Ninez Cacho-Olivares, Daily Tribune founder and former Inquirer columnist, passed away Friday. She was 78.
Her column “Pinch of Salt” appeared in the Inquirer for more than a decade until 1999. She was also a columnist for BusinessWorld (then Business Day) for 16 years.
As a columnist, Olivares was a leading critic of the Marcos dictatorship. She went on to write critically about the succeeding administrations, prompting her arrest in 2003 for multiple counts of libel.

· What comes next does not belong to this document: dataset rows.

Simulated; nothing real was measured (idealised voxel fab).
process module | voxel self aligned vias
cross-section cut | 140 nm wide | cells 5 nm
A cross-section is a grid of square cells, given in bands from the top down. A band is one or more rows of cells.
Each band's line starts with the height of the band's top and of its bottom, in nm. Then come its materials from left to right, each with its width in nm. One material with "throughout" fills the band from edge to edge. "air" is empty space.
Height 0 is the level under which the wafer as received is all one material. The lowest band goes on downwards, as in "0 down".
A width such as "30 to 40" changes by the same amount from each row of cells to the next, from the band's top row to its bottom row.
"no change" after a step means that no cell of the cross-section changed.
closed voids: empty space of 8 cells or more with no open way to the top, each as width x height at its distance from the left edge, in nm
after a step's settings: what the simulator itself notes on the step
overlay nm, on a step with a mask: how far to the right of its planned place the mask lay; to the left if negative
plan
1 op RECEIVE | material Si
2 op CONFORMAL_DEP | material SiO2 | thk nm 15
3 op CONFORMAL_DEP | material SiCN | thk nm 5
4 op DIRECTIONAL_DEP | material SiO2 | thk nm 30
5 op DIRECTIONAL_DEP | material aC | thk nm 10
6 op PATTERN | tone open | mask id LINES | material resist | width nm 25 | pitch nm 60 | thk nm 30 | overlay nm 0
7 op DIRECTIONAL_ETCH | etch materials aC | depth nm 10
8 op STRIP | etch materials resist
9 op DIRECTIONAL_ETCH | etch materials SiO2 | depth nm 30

She became publisher and editor in chief of the Philippine Post before she founded the Daily Tribune, which she served as publisher and editor in chief. In a Facebook post, the Tribune said Olivares passed away on Friday morning due to a “lingering illness.”
“Through all the challenges that the newspaper went through, she had one stubborn purpose, which was to put the Daily Tribune to bed every day,” the Tribune said in its post.
She is survived by her children Peter, Bambina, Michael and Pixie, her children-in-law Tweety Quintero, Xandra Barretto and Jay Fonacier, and her grandchildren Carlo, Iñigo, Isabella and Enrique Olivares, Samantha and Jessica Wise, Julio Olivares and Noelle Fonacier.
The wake at Capilla de la Virgen, Santuario de San Antonio, on McKinley Road, Forbes Park, is from 2 to 11 p.m. Mass is at 5 p.m.
The funeral Mass will be on Jan. 6, 9:30 a.m., at Santuario de San Antonio.